67 Directors and officers will not be held to be in breach of the duty of care under s. 122(1)(b) of the CBCA if they Act prudently and on a reasonably informed basis. The decisions they make must be reasonable business decisions in light of all the circumstances about which the directors or officers knew or ought to have known. In determining whether directors have acted in a manner that breached the duty of care, it is worth repeating that perfection is not demanded. Courts are ill-suited and should be reluctant to second-guess the application of business expertise to the considerations that are involved in corporate decision making, but they are capable, on the facts of any case, of determining whether an appropriate degree of prudence and diligence was brought to bear in reaching what is claimed to be a reasonable business decision at the time it was made. (emphasis added)
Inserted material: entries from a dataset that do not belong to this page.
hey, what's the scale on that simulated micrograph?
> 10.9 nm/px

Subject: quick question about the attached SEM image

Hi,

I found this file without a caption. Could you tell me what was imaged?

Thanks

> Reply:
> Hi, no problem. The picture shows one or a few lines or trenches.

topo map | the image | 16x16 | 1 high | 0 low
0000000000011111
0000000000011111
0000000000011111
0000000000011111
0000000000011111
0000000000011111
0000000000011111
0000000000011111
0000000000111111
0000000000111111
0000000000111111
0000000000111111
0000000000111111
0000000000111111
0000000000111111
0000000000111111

Can this be said to be the same standard that applies to the obligation of an employer to remit to the Receiver General the amounts that it has withheld from its employees’ earnings for their income tax liability as required under section 153? I think not.

[18] There is a marked contrast between the standard of conduct required by the “reasonable business decision” test under subsection 227.1(3) on the one hand and what is required by section 227 on the other. Subsection 227(4) creates a trust in favour of the Crown, whereby the employer holds the amounts deducted for income tax from payments of remuneration “… in trust for Her Majesty and for payment to Her Majesty in the manner and at the time provided under this Act.”

[19] It is certainly reasonable that an employer should not be penalized under subsection 227(9) where the failure to remit in time is caused by an event beyond the employer’s control, such as a failure of the post office to deliver a remittance mailed in time, or an error made by a bank clerk in transferring funds. However, subsection 227(4) does not permit the employer, in any circumstances, to make a business decision to use the funds for some purpose of its own, no matter how dire its financial plight may be or how brief the period for which it intends to use the funds. The funds belong to the employees, not to the employer. In my view, any failure to remit withholdings when they are due that results from a deliberate decision of the employer, whether that decision is made by a director or by an employee, would necessarily be culpable. Consequently, the issues that arise under subsection 227.1(3) and subsection 227(9) are different. Neither issue estoppel nor abuse of process by relitigation can apply in this case.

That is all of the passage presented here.